[net.sources.d] P & V Algorithms needed

gwyn@brl-smoke.ARPA (Doug Gwyn ) (03/15/86)

In article <300@imagen.UUCP> geof@imagen.UUCP (Geoffrey Cooper) writes:
>Mutex locking among N processors can be implemented using N single bit
>variables.  The only restriction is that it be possible to write any
>one variable without affecting the others.  It is not necessary that
>reads and writes be atomic.
>
>The algorithm works by having one variable associated with each
>processor.  Each processor writes to its own variable and reads the
>variables of all others.  Fairness is assumed not to be at issue.

If I understand you correctly, this scheme does not work.  Consider:
	Start with all flags clear.
	Processor A wants to enter a critical region,
		so it starts to set the A-flag (after
		reading all the other processor flags
		and finding them all clear).
	Concurrently, processor B wants to enter the
		same critical region, so it starts to
		read the processor flags to see if
		some other processor is in the region.
		In particular, it tries to read the
		A-flag.
	Dependent on the outcome of a timing race, it
		is now possible for both processors
		to be executing in the critical region.

I have never heard of a mutual exclusion scheme that did not
at root depend on the existence of an interlocked test-and-set
operation of some kind.  I would be interested in hearing some
details about other schemes if they exist.
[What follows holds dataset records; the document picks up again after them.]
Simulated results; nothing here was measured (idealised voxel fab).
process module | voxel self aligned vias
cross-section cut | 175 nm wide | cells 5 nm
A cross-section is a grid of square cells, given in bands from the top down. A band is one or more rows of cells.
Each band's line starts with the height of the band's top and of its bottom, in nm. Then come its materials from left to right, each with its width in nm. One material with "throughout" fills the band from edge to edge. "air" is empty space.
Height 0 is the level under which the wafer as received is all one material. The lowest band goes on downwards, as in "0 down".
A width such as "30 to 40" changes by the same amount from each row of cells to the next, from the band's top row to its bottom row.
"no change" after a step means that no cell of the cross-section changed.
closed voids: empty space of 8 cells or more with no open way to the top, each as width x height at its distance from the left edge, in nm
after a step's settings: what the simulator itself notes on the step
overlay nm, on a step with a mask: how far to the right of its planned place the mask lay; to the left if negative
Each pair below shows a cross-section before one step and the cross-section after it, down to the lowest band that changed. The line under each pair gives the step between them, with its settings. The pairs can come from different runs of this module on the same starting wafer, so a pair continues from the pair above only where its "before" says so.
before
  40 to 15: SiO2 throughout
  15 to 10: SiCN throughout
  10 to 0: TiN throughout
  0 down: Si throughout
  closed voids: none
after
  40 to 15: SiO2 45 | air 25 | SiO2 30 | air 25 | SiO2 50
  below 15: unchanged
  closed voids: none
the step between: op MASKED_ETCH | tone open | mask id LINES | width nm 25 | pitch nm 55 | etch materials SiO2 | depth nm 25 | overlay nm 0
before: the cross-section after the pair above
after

chris@umcp-cs.UUCP (Chris Torek) (03/15/86)

In article <1828@brl-smoke.ARPA> gwyn@brl-smoke.UUCP writes:
>I have never heard of a mutual exclusion scheme that did not
>at root depend on the existence of an interlocked test-and-set
>operation of some kind.  I would be interested in hearing some
>details about other schemes if they exist.

Here is one that, while probably completely useless in practice,
does not require a test-and-set scheme:

Assign a shared address as the `owner' address.  It contains the
index number of the CPU owning the resource being locked.  If a
CPU owns it but does not want it, it increments it, modulo the
number of CPUs.  If a CPU does not own the resource, it continuously
reads the location until its index appears.  Unfortunately, this
requires that each CPU busy wait for the resource, and that each
check the owner address very often so as to keep the resource
owner moving.

If you are willing to dedicate a CPU as a `lock server', the
algorithm can be changed to this:  In addition to the current owner,
there is a request address; and there is a distinguished `idle'
index.  If a CPU does not own the resource, but wants it, it puts
its own index into the request address (continuously, alternating
with reading the owner address until its index shows up).  When a
CPU that owns the resource is done with it, it writes the idle
index into the owner address.  The idle-index CPU's job is to hold
on to the resource until someone else wants it.  Again this requires
a busy wait, but processors that neither own nor want the resource
are not required to look at the owner address.  To cut down on
memory contention, one can make the idle-index CPU very slow, but
this increases latency.
-- 
In-Real-Life: Chris Torek, Univ of MD Comp Sci Dept (+1 301 454 1415)
UUCP:	seismo!umcp-cs!chris
CSNet:	chris@umcp-cs		ARPA:	chris@mimsy.umd.edu

kre@munnari.OZ (Robert Elz) (03/16/86)

In article <1828@brl-smoke.ARPA>, gwyn@brl-smoke.ARPA (Doug Gwyn) writes:
> I have never heard of a mutual exclusion scheme that did not
> at root depend on the existence of an interlocked test-and-set
> operation of some kind.  I would be interested in hearing some
> details about other schemes if they exist.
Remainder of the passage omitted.